Course: Oriental Beliefs: Between Reason and Traditions
Length: self-paced; 8 weeks, 2-3 hrs/wk
School/platform: Université catholique de Louvain (Belgium)/edX
Instructor: ~24 instructors
This course takes a journey through the world of beliefs as they have developed in a great variety of cultures, ranging from Ancient Egypt, the Near East to Central Asia, India, China, and the Far East. We will discuss where these beliefs, theories and practices originated from, how they were passed on over the ages and why some are still so central to large communities of believers across the world today, whether it be amongst Jews, Christians, Muslims, Buddhists or Shintoists.
We’ll be dealing with everything from gods and spirits, to angels and demons, to afterlife and the netherworld, as well as the great cycles of the universe and the tremendous power of lunar and solar eclipses. The interpretation of dreams and all sorts of magic and miraculous deeds will also be covered during this course.
Short version: Enjoyable survey course, covering a broad range of interesting topics with a couple of deeper dives towards the end.
I’ve said several times in the past that I tend to have trouble with survey courses, that I prefer depth to breadth. Still, while there were a few “catalog lectures” early on (this god does that, this demon does the other thing), I found many of the units quite interesting – and last three weeks were great.
It’s self-paced, with all material available at the outset. I completed it in about four weeks. The course twitter account sent messages once a week about the course and some of the material covered.

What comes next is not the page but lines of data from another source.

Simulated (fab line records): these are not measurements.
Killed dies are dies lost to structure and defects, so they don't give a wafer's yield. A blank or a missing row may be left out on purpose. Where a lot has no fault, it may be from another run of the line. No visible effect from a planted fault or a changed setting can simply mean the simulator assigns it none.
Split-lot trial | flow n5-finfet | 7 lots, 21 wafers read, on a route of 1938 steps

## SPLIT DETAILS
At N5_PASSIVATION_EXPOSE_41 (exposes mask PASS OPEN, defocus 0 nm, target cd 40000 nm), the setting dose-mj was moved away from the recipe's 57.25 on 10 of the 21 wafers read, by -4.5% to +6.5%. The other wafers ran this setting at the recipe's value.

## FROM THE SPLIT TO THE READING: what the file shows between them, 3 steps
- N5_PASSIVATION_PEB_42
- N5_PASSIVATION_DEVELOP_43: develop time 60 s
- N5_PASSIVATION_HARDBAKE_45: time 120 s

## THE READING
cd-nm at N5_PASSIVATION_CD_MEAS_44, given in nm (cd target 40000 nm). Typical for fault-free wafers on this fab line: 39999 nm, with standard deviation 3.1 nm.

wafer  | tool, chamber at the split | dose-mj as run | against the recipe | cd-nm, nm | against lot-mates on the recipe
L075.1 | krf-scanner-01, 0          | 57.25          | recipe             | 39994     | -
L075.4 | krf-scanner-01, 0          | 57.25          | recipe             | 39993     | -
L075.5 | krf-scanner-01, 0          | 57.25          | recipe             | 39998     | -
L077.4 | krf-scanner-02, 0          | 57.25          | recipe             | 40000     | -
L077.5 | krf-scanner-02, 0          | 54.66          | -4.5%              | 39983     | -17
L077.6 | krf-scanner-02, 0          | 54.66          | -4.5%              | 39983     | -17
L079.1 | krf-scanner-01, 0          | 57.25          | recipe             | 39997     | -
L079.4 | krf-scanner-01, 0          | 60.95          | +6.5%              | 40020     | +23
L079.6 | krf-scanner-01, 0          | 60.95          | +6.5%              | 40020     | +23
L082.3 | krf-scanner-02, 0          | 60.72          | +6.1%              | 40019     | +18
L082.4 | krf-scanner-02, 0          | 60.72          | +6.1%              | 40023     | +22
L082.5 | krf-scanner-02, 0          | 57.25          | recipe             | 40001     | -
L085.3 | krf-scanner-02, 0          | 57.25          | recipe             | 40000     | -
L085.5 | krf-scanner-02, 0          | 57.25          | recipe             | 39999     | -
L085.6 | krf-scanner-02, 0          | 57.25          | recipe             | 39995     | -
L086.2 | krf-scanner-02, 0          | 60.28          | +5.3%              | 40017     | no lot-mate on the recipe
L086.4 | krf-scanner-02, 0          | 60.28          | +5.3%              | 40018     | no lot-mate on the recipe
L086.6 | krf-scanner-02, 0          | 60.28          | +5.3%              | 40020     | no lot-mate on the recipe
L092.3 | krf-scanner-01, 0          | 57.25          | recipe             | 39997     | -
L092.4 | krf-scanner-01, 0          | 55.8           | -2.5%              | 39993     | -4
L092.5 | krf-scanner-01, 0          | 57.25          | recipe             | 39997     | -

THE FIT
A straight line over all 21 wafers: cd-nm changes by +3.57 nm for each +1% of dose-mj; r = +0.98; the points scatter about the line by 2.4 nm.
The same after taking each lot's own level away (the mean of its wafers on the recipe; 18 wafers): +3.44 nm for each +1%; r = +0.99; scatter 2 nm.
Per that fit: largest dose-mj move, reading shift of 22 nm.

The first week opened with the usual introduction, including geographic and thematic scope and a word about interdisciplinary methods used. I was relieved to find the elephant in the room – the word “Oriental” in the title, which to me felt like fingernails scratching on a blackboard – was addressed in these introductory lessons, with an acknowledgement of the critique leveled in the Edward Said book which tarnished that word for some of us.
However it should be clear that where universities still have “Oriental Studies” as an administrative department of teaching and/or research, such as the Université catholique de Louvain, it has absolutely nothing to do with a lack of sensitivity with regard to the problem just alluded to, and even less to do with a neo-colonial attitude towards the languages and cultures under scrutiny. Instead, the survival of such departments should be understood almost entirely in terms of institutional politics, numbers of students, and budgetary considerations.
While acknowledging the historical fact that Oriental Studies as a discipline originated in these universities in times when an ethnocentric approach was a norm unchallenged by anyone, the “Oriental Beliefs” team is fully aware of the global nature of its audience and we have done our utmost to avoid any kind of “Eurocentrism”, bias or prejudice.
The material was arranged, not by culture or region as might be expected, but by topic: a week on gods, another on angels and demons, then the afterlife, astrology, and magic. I would guess the idea is to get a cross-cultural perspective on these themes. Astrology and alchemy, where so much material was passed via translations and adaptations, was particularly rich in this. I was a bit surprised gods, angels, and demons weren’t explicitly connected across cultures (the nature theme, for example), since it seemed to me there were obvious similarities and differences. I probably should have been more active on the forums to discuss these.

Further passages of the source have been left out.